Standards-Based CSS Parser

This project implements a standards-based CSS Parser. I'm the editor of the CSS Syntax spec http://drafts.csswg.org/css-syntax/, and need an implementation of it for testing purposes.

This parser is not designed to be fast, but users tell me it's actually rather speedy. (I suppose it's faster than running a ton of regexes over a bunch of text!) Its structure and coding style are instead meant to be very close to the spec, so that it's easy to verify that the code matches the spec (and vice versa) and to make it easy, when the spec changes, to make the same change in the parser.

It is intended to fully and completely match browser behavior (at least, as much as the final spec does).

There's a dingus for testing it out, or just quickly checking what some CSS parses into.

Using the Library

Include parse-css.js in your page. Then just call the desired parsing function, named after the algorithms in the spec: parseAStylesheet(), etc. You can pass a string or a list of tokens (such as what's produced by the tokenize() function). It'll return an appropriate object, as specified by the parsing function.

If you want to get access to the tokens directly, call tokenize() with a string; it'll return a list of tokens.

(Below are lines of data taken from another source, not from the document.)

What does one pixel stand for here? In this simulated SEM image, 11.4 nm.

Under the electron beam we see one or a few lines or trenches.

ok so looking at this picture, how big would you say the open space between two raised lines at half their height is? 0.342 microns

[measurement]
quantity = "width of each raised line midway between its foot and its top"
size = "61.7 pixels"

Note that the Syntax spec, and thus this parser, is extremely generic. It doesn't have any specific knowledge of CSS rules, just the core syntax, so it won't throw out invalid or unknown things.

Parsing Functions

Here's the full list of parsing functions. They do exactly what they say in their name, because they're named exactly the same as the corresponding section of the Syntax spec:

  • parseAStylesheet()
  • parseAListOfRules()
  • parseARule()
  • parseADeclaration()
  • parseAListOfDeclarations()
  • parseAComponentValue()
  • parseAListOfComponentValues()
  • parseACommaSeparatedListOfComponentValues()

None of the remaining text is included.